Legal Aid and trapped capital
R (oao GR) v Director of Legal Aid Casework  EWHC 3140 (Admin)
Legal aid is a welfare provision offered by the Government to enable those who do not have the means to access legal representation. Between 2019 – 2020, the UK Government spent approximately £1.7 billion on the scheme, although this has greatly declined throughout the years.
To be eligible for legal aid, a client will need to prove that their case has the merits and the means. The Legal Aid Agency will then assess an individual based on their income, capital and merits, to determine whether all, part, or none of their legal fees can be covered. As a result, most homeowners will not be eligible for legal aid as their capital will be worth more than £8,000.
Legal aid contributes towards a range of expenses that may be a necessary element of the legal process including solicitor and barrister fees, alcohol and drug testing and supervised contact. Legal aid is an invaluable scheme that ensures legal representation is available to all, regardless of their income.
The case of R (oao GR) v Director of Legal Aid Casework  EWHC 3140 (Admin) considers the application of GR regarding legal aid, in the hope to publicly fund her private family law proceedings regarding the custody of her children and the jointly owned property. As GR claimed to be a victim of physical, emotional and sexual abuse from her former partner, she was able to meet the necessary requirement for the merits test. Furthermore, as she was in receipt of Universal Credit, she also met the income criteria as part of the means assessment. However, as the joint owner of a property, the Legal Aid Agency refused her application on the grounds that her disposable income was above the minimum threshold.

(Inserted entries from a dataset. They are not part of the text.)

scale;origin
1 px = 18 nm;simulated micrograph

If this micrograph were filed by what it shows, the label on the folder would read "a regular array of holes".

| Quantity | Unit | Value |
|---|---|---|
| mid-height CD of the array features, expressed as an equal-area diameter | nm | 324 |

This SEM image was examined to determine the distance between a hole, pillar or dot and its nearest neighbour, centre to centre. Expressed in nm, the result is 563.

If an individual has assets of monetary value, the Legal Aid Agency view you as having the means to contribute towards your legal fees. However, GR argued that she currently had no monetary value within her jointly owned property, as her ex-partner would not consent to her borrowing money against the property. Furthermore, at the time of the assessment, the sale of the property was subject to a family law dispute.
The Applicant put forward the following arguments:
- Firstly, the Director failed to properly apply the Means Regulations and was not bound by regulation 37 which directed the value of her interest in her home as the hypothetical sale value. Rather, the Applicant argues that the Director should have exercised his discretion as per regulation 31(b) and valued the house at nil; and
- Secondly, by denying the Applicant legal aid, her human rights under Articles 6 and 8 of the Human Rights Act 1998 were at risk of being breached.
Judgement: The court found that the Director’s application of the Means Regulation was incorrect and that the Director did have discretion to value the Applicant’s house as nil under regulation 31(b). Mr Justice Pepperall was satisfied that if an individual had no access to the value of their assets, then they could not use it to fund their litigation. Therefore, legal aid applications that are denied, based on their unrealistic prospect of the Applicant funding their own legal representation, denies the Applicant access to justice.
The case of R (GR) v Director of Legal Aid Casework has set the precedent for future applications to the Legal Aid Agency. The Director of the legal aid casework has the discretion to value an Applicant’s capital, other than money, on an equitable basis in all civil areas of law. Therefore, an Applicant may be able to argue that their ‘trapped’ capital should be excluded from their means assessment by affording it a ‘nil’ value.
The implication of this case could mean that many who would previously have been denied legal aid due to their capital, can now make an application under this precedent. Applicants who have been refused legal aid on this basis prior to 24 November 2020, are now being invited to make a new application in light of the judgment.